When I sat down at the computer to begin work on this little session with you, I was torn in a number of directions. Should I write about something interpersonal, something technical, or something from my career in the fire service? I had trouble making the decision. My mind tossed and turned as I battled the demons of writer's doubt. Then it came to me in a flash! If I was having trouble making a decision, then maybe it was time to write about decision-making.
However, since I wasn’t sure, I pondered for a while; then I rethought the concept. When it seemed right, I decided to start writing. Then I stopped for awhile. Hence my choice of the title for this visit with you. Actually my wife suggested that I am not the one to discuss the concept of decision-making. Jackie says this because it took me six tries before I decided to add onto our home back in the 1980’s when the twins came into our lives. She laughs like crazy every time I share an email from one of you who actually has the audacity to suggest that I have common sense.
The decision tree for the house assessment went something like this. Move; don’t move. Add on; don’t add on. Don’t move; do add on. And so it went for a number of months, during which time, the twins continually grew bigger and bigger. To make a pathetically long story somewhat shorter, we stayed and we added on. Let me tell you that I was one mentally exhausted fire guy by the time that the process was completed. It was truly a learning experience.
Just when I started to get comfortable with my choice the town announced that they were considering the widening of the road where our house is located. The side line for the road project came ten feet into our home or just about dead center to the Lazy-Boy chair where I live, breath and think. You can imagine how poor this made my decision look. Fortunately, they did not widen the road and I am writing to you from that very home today.

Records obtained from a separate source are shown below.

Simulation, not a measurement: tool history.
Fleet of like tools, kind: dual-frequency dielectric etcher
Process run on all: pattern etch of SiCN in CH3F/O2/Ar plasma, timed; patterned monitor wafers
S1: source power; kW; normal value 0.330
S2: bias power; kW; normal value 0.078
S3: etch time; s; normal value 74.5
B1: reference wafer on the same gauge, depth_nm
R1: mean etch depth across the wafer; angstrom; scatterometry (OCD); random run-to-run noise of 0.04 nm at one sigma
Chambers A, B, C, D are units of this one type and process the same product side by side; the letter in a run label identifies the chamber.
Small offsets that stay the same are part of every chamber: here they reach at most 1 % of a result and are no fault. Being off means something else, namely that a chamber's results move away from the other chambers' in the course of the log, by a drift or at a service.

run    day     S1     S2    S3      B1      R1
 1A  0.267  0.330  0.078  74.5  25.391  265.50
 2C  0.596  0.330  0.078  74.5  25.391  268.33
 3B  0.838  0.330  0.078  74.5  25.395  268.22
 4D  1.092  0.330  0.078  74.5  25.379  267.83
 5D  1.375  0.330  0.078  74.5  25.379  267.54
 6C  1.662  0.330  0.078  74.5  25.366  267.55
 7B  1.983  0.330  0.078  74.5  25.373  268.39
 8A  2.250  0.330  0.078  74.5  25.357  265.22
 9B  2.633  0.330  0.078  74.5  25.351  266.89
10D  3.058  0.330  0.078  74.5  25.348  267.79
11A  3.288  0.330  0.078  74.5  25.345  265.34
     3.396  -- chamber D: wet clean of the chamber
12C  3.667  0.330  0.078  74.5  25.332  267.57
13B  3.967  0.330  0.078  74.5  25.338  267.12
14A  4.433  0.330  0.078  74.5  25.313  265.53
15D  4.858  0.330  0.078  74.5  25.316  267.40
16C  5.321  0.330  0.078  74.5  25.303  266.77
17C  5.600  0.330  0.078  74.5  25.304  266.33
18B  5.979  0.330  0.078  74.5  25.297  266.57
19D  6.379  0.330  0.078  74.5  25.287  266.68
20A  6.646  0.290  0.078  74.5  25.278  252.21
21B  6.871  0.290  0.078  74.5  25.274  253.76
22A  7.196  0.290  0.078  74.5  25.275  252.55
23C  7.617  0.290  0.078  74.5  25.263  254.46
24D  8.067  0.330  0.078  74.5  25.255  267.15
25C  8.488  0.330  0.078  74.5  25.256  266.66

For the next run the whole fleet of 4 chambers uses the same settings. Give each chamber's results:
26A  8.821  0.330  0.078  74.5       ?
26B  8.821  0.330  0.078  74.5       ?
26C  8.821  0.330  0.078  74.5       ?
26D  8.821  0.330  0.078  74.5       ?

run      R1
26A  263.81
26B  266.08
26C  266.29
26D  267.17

Now for the critical part of this article; How does one go about making decisions?
To begin with, a decision is a conscious choice that is made in response to a given situation. In Management in the Fire Service, Carter and Rausch stress that, “...it is necessary to recognize that a decision is rarely a single act. Usually it is a process because making a single decision is not the important thing.” Rare is the time when a situation occurs in a vacuum.
It has been my experience that it is more important that one’s decision making skills manifest themselves in the construction of a series of successful decisions, where one small decision is linked to the next. These decisions chains can form the basis for success in any aspect of fire service operations.
These chains fall into one of three distinct groups:
· Problem-Solving Chains
· Opportunity-Exploiting Chains
· Project-Management Chains
In the case of the problem solving chain you are forced to face situations which are not what you expect. Carter and Rausch state that these, “... frequently emerge when a difference is observed between ‘what is’ and ‘what should be’. A problem exists and it must be addressed.” Quite simply, something is wrong, and a decision is needed to make it right.
The need for decisions under the opportunity-exploiting chain normally do not have the same level of urgency found with the Problem-Solving Chain. In this case the decision is driven by the “difference of ‘what is’ and ‘what could be’.” In just about every fire department, the potential exists for improvements. A good decision involves the maximization of benefit for the agency. In order to be effective, the decision must be based on a reflective review of the organization, as it actually exists.